One of the constants of being a business owner is that it is hard work. I have a great business now with a great team at the MSP Marketing Edge and we do great work for MSPs all over the world with our service. But I still have weeks where I’m working more hours than someone with a job would. If I worked for someone else in a job, I would never do those 50, 60 week hours, rarely anyway. And if I look back over the last 20 years, there have been many of those periods of time where you throw yourself into projects or problems or whatever it is. I’m sure you do exactly the same.
The truth is only business owners can understand this…

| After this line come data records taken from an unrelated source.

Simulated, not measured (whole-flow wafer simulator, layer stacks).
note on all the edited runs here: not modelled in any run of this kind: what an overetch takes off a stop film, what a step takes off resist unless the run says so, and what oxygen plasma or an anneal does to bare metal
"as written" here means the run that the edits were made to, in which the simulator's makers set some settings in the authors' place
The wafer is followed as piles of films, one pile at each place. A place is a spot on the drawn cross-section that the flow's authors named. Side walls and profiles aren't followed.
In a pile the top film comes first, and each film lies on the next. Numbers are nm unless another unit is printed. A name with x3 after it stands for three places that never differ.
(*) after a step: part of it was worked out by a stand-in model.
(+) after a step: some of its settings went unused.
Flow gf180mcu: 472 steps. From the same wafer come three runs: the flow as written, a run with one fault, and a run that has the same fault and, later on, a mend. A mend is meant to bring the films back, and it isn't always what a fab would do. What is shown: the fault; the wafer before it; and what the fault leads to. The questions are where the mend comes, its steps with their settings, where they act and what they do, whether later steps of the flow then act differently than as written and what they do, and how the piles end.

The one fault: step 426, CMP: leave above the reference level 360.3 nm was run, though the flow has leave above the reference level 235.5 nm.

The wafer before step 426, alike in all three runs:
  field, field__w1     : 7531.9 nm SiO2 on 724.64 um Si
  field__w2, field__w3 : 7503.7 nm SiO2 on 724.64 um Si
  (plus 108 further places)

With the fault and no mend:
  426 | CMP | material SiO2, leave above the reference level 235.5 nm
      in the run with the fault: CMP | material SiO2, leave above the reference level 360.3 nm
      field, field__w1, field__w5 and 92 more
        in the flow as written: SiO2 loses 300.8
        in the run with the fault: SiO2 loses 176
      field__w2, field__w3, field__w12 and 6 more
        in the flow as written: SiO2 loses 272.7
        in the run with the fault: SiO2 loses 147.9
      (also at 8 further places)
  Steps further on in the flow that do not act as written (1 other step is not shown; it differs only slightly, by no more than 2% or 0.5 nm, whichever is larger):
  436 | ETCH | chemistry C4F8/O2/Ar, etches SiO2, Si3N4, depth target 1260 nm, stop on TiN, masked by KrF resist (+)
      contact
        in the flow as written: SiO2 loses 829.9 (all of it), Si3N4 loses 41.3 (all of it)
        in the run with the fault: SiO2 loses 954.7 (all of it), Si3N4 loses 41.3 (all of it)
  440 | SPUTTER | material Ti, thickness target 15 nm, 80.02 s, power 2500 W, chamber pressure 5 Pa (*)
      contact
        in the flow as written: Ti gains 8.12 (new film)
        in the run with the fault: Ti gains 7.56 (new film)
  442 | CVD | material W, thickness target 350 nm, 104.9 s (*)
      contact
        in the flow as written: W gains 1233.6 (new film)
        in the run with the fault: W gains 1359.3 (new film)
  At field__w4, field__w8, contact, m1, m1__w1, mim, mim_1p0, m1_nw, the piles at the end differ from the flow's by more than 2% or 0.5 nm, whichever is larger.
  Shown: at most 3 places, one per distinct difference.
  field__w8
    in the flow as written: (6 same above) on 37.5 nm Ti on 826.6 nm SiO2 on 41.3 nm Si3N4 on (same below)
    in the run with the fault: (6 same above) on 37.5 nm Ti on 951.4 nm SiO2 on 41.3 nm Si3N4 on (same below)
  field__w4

Running a business that you own is more than just something you do. It’s more than just a job. It’s very much a way of life.
It has a unique way of sucking every single last ounce of energy and every last second of time out of you. And do you know, as I hear myself saying that, I realise that I’m not really painting it in a very good light for someone who’s actually thinking of starting their own MSP. So sorry if that’s you. But I think actually before anyone starts their own business, really they need to understand the downsides as well as the upsides. It is an all consuming thing and especially so with an MSP because running an MSP is surely running one of the most difficult kinds of businesses in the world.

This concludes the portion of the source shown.